“Guest of Honour”, the inscrutable new film from Atom Egoyan, is a moral labyrinth that plays fast and loose with time, truth, and family. It’s a story where nobody ever seems to know quite the whole story, and what they do with half-truths, lies, and misconceptions will lead them down dark and destructive paths most difficult to return from.
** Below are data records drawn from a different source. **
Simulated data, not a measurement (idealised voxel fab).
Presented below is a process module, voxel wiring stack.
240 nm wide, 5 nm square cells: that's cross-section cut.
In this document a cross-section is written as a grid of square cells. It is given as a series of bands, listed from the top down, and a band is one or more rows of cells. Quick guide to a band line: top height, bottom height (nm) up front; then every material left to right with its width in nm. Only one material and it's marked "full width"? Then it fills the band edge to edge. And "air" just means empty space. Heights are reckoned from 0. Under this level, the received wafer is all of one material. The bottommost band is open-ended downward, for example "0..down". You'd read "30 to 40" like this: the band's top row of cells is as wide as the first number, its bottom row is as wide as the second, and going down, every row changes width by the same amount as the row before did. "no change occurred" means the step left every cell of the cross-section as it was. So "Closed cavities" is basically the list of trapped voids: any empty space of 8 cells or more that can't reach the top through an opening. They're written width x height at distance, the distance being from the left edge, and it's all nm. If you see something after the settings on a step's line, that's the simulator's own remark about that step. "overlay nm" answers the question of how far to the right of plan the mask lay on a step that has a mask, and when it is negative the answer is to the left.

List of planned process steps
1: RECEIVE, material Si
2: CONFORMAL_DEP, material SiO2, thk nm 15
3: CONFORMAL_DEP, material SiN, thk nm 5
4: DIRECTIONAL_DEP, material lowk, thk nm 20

Like Egoyan’s sublime masterpiece The Sweet Hereafter, this story is told out of order, gradually letting us to see the whole picture and all the players in it. We open on a young woman, Veronica (Laysla De Oliveira), visiting a priest, Father Greg (Luke Wilson) to discuss arrangements for her father’s funeral. In conversation that resonates with the elegiac banality of post-mortem truths, how the most shocking of scandals are deflated in death and the most embarrassing details of the deceased are nodded over casually in polite conversation, Veronica describes her late father, his flaws and strained relationships and uneasy, unspoken road back to the Church at the very end of his days.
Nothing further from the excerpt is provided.